Apr 11, 2012

Thoughts on Mass Effect 3

Last night I finished Mass Effect 3. I took the red ending, and I'm fairly happy with my choice, but I thought I'd share my feelings. Yep, the rest of this post is packed with spoilers...


There has been more hate spreading across the internet about how Mass Effect 3 ends than I've seen even towards the Star Wars prequels. Bioware and EA can't get a word out on any topic without people hammering them for the way the ending was handled. The @MassEffect Twitter account is a bastion of patience, dealing with near-constant criticism.

I wasn't sure what to expect. I didn't know what could cause such outrage.

Well, I've seen the ending I chose, and gone to Youtube to watch the other two.

And you know what? It's fine.

I can see why some people might be annoyed. I had a few knee-jerk reactions myself, but for the most part they went away once I thought about it for a moment.

As regards everything in the game coming down to three choices, I've seen this before. Baldur's Gate had it, Deus Ex had it. In my experience whenever a video game tries to give ending options beyond "Good Ending" and "Evil Ending," they wind up disappointing someone. It's just the way of things. When you try to add shades of grey to your morality, you always risk that some people will find something objectionable about your options.

Still, I'd like to focus on something other than the narrative content of each ending here, and explain why, regardless of ending, I like some parts of it, and feel that others don't make any sense.

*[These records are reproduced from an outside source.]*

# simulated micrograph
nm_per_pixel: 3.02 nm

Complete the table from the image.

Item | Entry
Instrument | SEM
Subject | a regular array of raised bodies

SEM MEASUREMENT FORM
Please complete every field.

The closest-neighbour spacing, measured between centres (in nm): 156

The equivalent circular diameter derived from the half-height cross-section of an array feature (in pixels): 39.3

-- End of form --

First up the bad stuff, which pretty much comes down to "Normandy running away." The end sequence shows the Normandy in a Mass Relay jump, with Joker trying to outrun the Crucible Effect. Then we see the ship, crash-landed, on a lush garden world and several crew members get out. The only way this is possible would be for the squad members with me on Earth to have had time to be picked up in a shuttle, flown to Normandy, then for Joker to head straight to the Charon Relay and jumped out of the system. There's no reason for this to happen, and it's unlikely there would have been time.

My solution? I ignore this. There's enough of a disconnect there for me to write off the whole thing as nonsensical. In my ending, no way did Joker run away.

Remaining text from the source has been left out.